Established in 1980 as a program of the National Trust for Historic Preservation, the National Main Street Center works with a nationwide network of coordinating programs and local communities to encourage preservation-based community revitalization, and has equipped more than 2,000 older commercial districts with the skills, and organizing framework they need for renewal during its 34-year history. An exciting new chapter for the organization began on July 1, 2013 when the National Main Street Center, Inc. launched as an independent subsidiary of the National Trust. This transition enables Main Street to build on its three-decade record of success, with new leadership and new resources that will help communities respond to evolving needs and opportunities in the commercial district revitalization field.
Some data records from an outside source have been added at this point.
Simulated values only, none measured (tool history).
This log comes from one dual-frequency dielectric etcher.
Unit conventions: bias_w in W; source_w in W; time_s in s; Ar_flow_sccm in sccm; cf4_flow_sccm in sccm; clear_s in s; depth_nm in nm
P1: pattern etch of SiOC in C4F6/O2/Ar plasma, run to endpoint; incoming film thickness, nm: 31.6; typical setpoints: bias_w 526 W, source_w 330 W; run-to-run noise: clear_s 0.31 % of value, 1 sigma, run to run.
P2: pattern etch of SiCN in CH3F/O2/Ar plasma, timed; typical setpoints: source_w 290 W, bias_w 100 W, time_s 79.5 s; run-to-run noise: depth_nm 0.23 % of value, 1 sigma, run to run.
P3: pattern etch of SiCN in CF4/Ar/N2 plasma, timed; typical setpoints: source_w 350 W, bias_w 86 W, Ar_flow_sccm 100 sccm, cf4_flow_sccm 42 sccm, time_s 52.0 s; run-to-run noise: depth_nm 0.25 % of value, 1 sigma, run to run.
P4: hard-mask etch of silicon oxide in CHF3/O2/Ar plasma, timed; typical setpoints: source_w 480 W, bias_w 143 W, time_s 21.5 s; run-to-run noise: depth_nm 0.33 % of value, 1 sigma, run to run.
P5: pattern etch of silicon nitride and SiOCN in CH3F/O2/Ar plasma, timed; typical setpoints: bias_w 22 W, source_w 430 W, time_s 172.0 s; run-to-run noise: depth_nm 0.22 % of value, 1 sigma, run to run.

As a nonprofit organization, the National Main Street Center Inc., provides information, offers technical assistance, holds conferences and workshops, and conducts research and advocacy on critical revitalization issues. The proven Main Street Four-Point Approach® provides a framework for communities to organize themselves for success, improve the design of their neighborhoods, promote their district, and enhance the economic base of a community.
Cumulatively, commercial districts taking part in the Main Street program have spurred the rehabilitation of more than 246,000 buildings, and generated $59.6 billion in new investment, with a net gain of more than 502,728 new jobs, and over 115,000 new businesses. Every dollar a community uses to support its local Main Street program leverages an average of $18 in new investment, making Main Street one of the most successful economic development strategies in America. These community benefits would not be possible without the training, education, and leadership of the National Main Street Center.
Main Street offers a revitalization framework appropriate for communities of all types – including commercial districts in urban neighborhoods, rural towns, and smaller and mid-sized cities. Local Main Street programs can be established either as freestanding organizations or as part of an existing entity, such as a community development corporation or economic development organization. Working in conjunction with a state, city or county-wide Main Street Coordinating Program, or directly with the National Main Street Center, local Main Street programs plan and implement projects that create more vibrant and healthy commercial districts.